Mary Lou Lord
Got No Shadow

The Trouble With Mary Lou
Mary Lou Lord and her sweet, unaffected voice have been troubling my sleep. Not everyone's, though. A friend of mine, having recently entered his thirties, had this response to the prospect of seeing Mary Lou Lord play: "Yawn."

"But," he added, "maybe that's the old man talking." I understood--for people who have been there and done that, another girl with a guitar who doesn't even write most of her songs isn't a maddening thing. Given my predilection for girls with sweet, unaffected voices wielding guitars (see Shawn Colvin and Juliana Hatfield), I figured I'd fall in love with Lord, a singer who's landed a major label debut after years of strumming cover songs in Boston subways and making some records for Kill Rock Stars. Plus she wrote "His Indie World," that kiss-off song to all those boys who put the courage of their convictions in their record collections.

But it's precisely because Lord is just another girl with a guitar that I'm put off--even more precisely, a girl with a guitar who doesn't have much to say for herself. Here she is, though, on the cover of the album, having a kind of Nancy Sinatra (check out the near-bouffant and wicked eyeliner) meets Mary Richards (guitar and amp set up in the middle of a city street, obviously a girl with purpose) moment, making me think that what lies in store will be some sly, rocking pop. But from the opening strums of her new album Got No Shadow it's clear that we're in for warm, jangly folk-rock that doesn't quite live up to the hype afforded it.

The thirteen songs on the album are produced so that the guitars, chiming and lush, match Lord's voice, which is girlish but also a little rough and tumble. So you believe her when she sings lyrics such as "Felt a little uneasy on easy street" and "I was too freaked out to deal with it/And too fucked up to care/And I stood right there and watched it fall apart." These confessions of disillusionment are penned by Lord herself--a rare occurance here. For the most part, she's singing songs written by Nick Salomon of the English psychedelic group the Bevis Frond; two are covers and only two are credited to Lord.

There are some moments, though, in which the lyrics and the arrangements rise above the polished sounds of someone trying to puzzle together the fallout of late nights and misplaced affection. In these songs, Lord's performance turns glittering and brash, as with "She Had You," song that lopes around as she sets the scene--two girls from the old neigborhood, superstar and loser, but the loser got the guy--and then swells up at the chorus, where she laments: "But she had you--she had you." On "Supergun," the guitars surge, driven by drums, and she sets her sights on a moving target: "I'm burned up with jealousy/You're burned up with speed/You ditch your paramour/I got what you need". She rocks out some more on "Some Jingle Jangle Morning," full of delusionary optimism buyoed by fuzzy guitars: "Cause I love to watch you walk/And I love to hear you talk/But there's nothing I can say/To make you feel the same way." These numbers suggest that Lord really is that sly, rocking cover girl, the mistress of her own amp, even though she isn't credited with playing the guitar on the album--just singing. They come close to showing Lord off as an artist in her own right, but ultimately, whether by musical influence or knob-twirling, too many have left their prints all over it.
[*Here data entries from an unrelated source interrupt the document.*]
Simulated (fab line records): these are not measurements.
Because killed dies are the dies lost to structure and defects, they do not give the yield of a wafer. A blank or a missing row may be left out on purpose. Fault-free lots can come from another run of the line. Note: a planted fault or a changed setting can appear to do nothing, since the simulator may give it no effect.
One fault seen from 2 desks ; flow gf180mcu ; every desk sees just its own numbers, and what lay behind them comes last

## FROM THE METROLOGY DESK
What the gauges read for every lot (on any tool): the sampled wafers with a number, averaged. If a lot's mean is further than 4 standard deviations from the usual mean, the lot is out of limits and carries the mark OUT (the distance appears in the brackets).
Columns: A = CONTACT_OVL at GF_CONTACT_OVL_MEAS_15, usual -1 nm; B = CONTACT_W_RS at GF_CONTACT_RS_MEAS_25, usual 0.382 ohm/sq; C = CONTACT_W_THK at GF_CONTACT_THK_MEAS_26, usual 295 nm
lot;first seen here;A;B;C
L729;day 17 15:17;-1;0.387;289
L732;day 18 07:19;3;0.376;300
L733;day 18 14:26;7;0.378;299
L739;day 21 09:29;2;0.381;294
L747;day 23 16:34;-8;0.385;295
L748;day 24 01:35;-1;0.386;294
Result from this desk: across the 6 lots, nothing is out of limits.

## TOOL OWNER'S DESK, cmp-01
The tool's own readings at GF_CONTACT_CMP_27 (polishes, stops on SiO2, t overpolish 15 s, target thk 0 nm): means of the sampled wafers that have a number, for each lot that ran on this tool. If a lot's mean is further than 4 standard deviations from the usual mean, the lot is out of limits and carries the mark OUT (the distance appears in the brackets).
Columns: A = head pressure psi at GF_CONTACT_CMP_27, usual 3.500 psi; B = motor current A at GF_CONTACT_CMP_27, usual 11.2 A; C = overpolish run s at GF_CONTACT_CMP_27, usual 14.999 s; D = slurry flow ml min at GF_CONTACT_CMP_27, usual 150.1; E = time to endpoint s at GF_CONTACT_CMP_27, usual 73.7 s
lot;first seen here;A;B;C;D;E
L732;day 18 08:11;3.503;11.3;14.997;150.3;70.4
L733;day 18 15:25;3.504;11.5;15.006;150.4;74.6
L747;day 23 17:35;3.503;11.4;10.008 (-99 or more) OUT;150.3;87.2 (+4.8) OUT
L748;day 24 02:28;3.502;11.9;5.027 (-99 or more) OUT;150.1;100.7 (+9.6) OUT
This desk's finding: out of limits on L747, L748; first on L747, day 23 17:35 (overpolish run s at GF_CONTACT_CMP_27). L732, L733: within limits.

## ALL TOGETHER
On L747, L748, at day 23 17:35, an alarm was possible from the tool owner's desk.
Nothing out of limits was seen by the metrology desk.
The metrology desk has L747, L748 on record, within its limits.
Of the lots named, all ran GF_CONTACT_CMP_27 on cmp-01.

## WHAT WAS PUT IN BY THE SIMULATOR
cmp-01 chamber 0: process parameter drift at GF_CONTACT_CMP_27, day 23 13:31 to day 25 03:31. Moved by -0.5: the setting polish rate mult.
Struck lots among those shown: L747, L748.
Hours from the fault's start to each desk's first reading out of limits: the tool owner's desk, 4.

The prints of one Elliot Smith included, who plays guitar and sings backup for the Elizabeth Cotten song "Shake Sugaree". Smith, an indie rocker, is working in the same vein as Lord, but he manages to leave his mark wherever he's been. I'd say that if you're craving six strings and guarded sentiment, you'd be wise to pass Lord by and search out Smith's records, full of his shaggy guitar work and whispery tenor, and songs about hearts in pieces on the pavement, glittering broken glass under a street lamp, someone stumbling out of the umpteenth bar.

The glossy production and the layers of influences on her debut put Lord at a cool remove from the listener, and we're left wondering who is she, really, and what does she have to say? The album's called Got No Shadow for good reason. Until Lord comes up with a body of work truly, distinctively her own, she's got no shade to cast, only others' to reside in.